H: “For funerals, you have to visit every day for the first week after the funeral and then once a week for seven weeks. And then, on the hundredth day since the funeral, everybody comes back to the temple. It’s like, the biggest day for them (the dead). You pray for them, wish them well at the temple. The hundredth day is when you have everybody together and you have a big feast. You have these white headbands that you wear and on the hundredth day, they chop off the headband.”


Since H was raised in a Viet-American household, he and his family’s celebration of weddings is similar to an Irish wake funeral, but also adds cultural specificity to Viet customs. For example, it is common in Irish funerals to throw a party on the deceased’s behalf, not only as a celebration of the deceased when they were alive but as a re-engineering of the domineering sorrow of a funeral. H’s feast on the hundredth day pays homage to the one who died without inviting negative emotions into the celebration of the individual.
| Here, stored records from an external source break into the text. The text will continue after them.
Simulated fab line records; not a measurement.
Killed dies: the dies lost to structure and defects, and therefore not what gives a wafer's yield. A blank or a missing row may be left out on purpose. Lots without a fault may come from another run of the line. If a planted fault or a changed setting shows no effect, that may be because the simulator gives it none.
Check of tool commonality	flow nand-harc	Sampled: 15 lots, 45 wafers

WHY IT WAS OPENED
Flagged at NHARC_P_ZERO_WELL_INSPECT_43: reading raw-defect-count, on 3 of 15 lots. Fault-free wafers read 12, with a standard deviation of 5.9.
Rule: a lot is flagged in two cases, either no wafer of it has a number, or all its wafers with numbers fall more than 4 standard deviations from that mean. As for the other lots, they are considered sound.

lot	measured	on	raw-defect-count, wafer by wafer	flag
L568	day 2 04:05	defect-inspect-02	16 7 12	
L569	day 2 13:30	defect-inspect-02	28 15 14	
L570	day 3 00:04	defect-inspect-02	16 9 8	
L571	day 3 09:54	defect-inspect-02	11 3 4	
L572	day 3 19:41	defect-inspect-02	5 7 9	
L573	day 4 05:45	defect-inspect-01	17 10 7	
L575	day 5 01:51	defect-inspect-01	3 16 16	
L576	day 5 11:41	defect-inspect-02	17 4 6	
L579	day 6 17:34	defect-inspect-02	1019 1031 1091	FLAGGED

Funerals are a liminal space, as Von Gennup puts it, lingering between the stages of life and death in a person’s existence on Earth. Rather than using funerals as a chance to mourn, H and Irish funeral traditions connect with members of their community and pray for safety into the next part of existing for the dead. This acceptance of death, the massive respect and commitment to the dead after the funeral, seems cultural, as does the white headbands and time. There is an acceptance of death as time marches on, not a denying of it. Rather, H’s family seems to come to terms that nothing can get in the way of death but glimmers for an appreciation of life and the one the once dead led.